While most computations of ordinary multinomial coefficients for the following case require recursive summations, I found here a closed-form solution:
$$(1+x+x^2+\cdots+x^q)^L = \sum_{a \geq 0} \binom{L}{a}_q x^a,$$
where
$$\binom{L}{a}_q = \sum_{j=0}^{\lfloor a/(q+1) \rfloor} (-1)^j \binom{L}{j} \binom{a-j(q+1)+L-1}{L-1}.$$
with $\binom{L}{a}_1 = \binom{L}{a}$ (being the usual binomial coefficient) and $\binom{L}{a}_q = 0$ for all $a > qL.$
By the nature of multinomial coefficients, and evidenced by generalized Pascal triangles, we know that the coefficients rise monotonically to a maximum located at or near $a=\frac{qL}{2}$ depending on the parity of $qL.$
QUESTION: How do we prove the above statement? I'd like to be able to show, for example, that
$$\binom{L}{a+1}_q / \binom{L}{a}_q > 1 \forall a \in [0,qL/2-1]$$
and similarly
$$\binom{L}{a+1}_q / \binom{L}{a}_q < 1 \forall a \in [qL/2,qL].$$
Ideas? I have tried computing the quotients above directly from the definition of $\binom{L}{a}_q$ above but it is very messy and I am never able to get to a point that I can prove unequivocally the existence and nature of this global maximum.
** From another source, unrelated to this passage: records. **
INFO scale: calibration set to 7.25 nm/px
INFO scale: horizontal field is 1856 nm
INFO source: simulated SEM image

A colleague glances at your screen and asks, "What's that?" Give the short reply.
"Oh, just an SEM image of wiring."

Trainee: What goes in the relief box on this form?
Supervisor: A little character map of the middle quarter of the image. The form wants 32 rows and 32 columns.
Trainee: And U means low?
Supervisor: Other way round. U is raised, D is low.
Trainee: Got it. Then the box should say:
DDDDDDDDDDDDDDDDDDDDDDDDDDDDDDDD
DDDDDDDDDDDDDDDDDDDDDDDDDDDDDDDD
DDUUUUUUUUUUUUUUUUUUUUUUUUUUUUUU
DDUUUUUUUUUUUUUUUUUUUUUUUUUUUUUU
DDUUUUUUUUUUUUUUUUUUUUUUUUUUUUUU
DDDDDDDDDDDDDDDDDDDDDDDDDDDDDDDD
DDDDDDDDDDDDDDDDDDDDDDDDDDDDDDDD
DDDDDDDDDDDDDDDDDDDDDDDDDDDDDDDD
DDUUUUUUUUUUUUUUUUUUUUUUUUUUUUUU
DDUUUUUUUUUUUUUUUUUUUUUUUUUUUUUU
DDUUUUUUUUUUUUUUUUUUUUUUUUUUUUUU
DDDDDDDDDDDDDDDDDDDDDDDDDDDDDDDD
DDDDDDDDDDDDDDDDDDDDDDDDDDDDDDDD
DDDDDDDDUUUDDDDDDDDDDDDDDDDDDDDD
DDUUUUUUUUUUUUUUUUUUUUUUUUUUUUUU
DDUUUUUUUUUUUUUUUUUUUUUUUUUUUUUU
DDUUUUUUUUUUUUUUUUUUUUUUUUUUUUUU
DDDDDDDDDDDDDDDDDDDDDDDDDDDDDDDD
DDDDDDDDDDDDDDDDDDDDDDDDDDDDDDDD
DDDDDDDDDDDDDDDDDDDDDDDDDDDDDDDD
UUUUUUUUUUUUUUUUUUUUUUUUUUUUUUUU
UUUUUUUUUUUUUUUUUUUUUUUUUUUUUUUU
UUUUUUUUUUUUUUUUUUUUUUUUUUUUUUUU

Thank you in advance for the help!
Call a polynomial $A(x) = a_0 + a_1x + a_2x^2 + \dots + a_nx^n$ unimodal if there is some $t$ such that for $i<j\leq t$, $a_{i} \leq a_{j}$, and for $t \leq i < j$, $a_{i} \geq a_{j}$; in other words, the coefficients "rise monotonically to a maximum and then decrease monotonically". Call the polynomial $A(x)\;$ symmetric if for all $i$, $a_{i} = a_{n-i}$.
We will prove the following lemma: If $A(x)$ and $B(x)$ are two symmetric unimodal polynomials, then $A(x)B(x)$ is a symmetric unimodal polynomial. To see this, first let
$$A(x) = \sum_{i=0}^{m}a_{i}x^{i}$$
$$B(x) = \sum_{j=0}^{n}b_{j}x^{j}$$
Let $r = \lfloor m/2 \rfloor$ and $s = \lfloor n/2 \rfloor$. Then, we can rewrite the above polynomials in the following form:
$$A(x) = \sum_{i=0}^{r}(a_{i}-a_{i-1})(x^{i} + x^{i+1} + \dots + x^{m-i})$$
$$B(x) = \sum_{j=0}^{r}(b_{j}-b_{j-1})(x^{j} + x^{j+1} + \dots + x^{n-j})$$
It follows that
$$A(x)B(x) = \sum_{i=0}^{r}\sum_{j=0}^{s}(a_{i}-a_{i-1})(b_{j}-b_{j-1})(x^{i} + \dots + x^{m-i})(x^{j} + \dots + x^{n-j})$$
Now, note that each term of this sum is a symmetric, unimodal polynomial centered around $x^{(m+n)/2}$. Therefore the sum $A(x)B(x)$ itself is a symmetric, unimodal polynomial centered around $x^{(m+n)/2}$, as desired.
Since the polynomial $(1+x+x^2 + \dots + x^q)$ is symmetric and unimodal, by repeatedly applying this lemma, it follows that $(1+x+x^2 + \dots + x^q)^L$ is symmetric and unimodal, as desired.
Note: unimodal sequences are a well-studied topic in combinatorics. If you're interested in learning more, I recommend the paper "Log-Concave and Unimodal Sequences in Algebra, Combinatorics, and Geometry" by Richard Stanley (can be found here). The lemma and proof above appear as Proposition 1 in that paper, along with many other interesting ways to prove sequences are unimodal.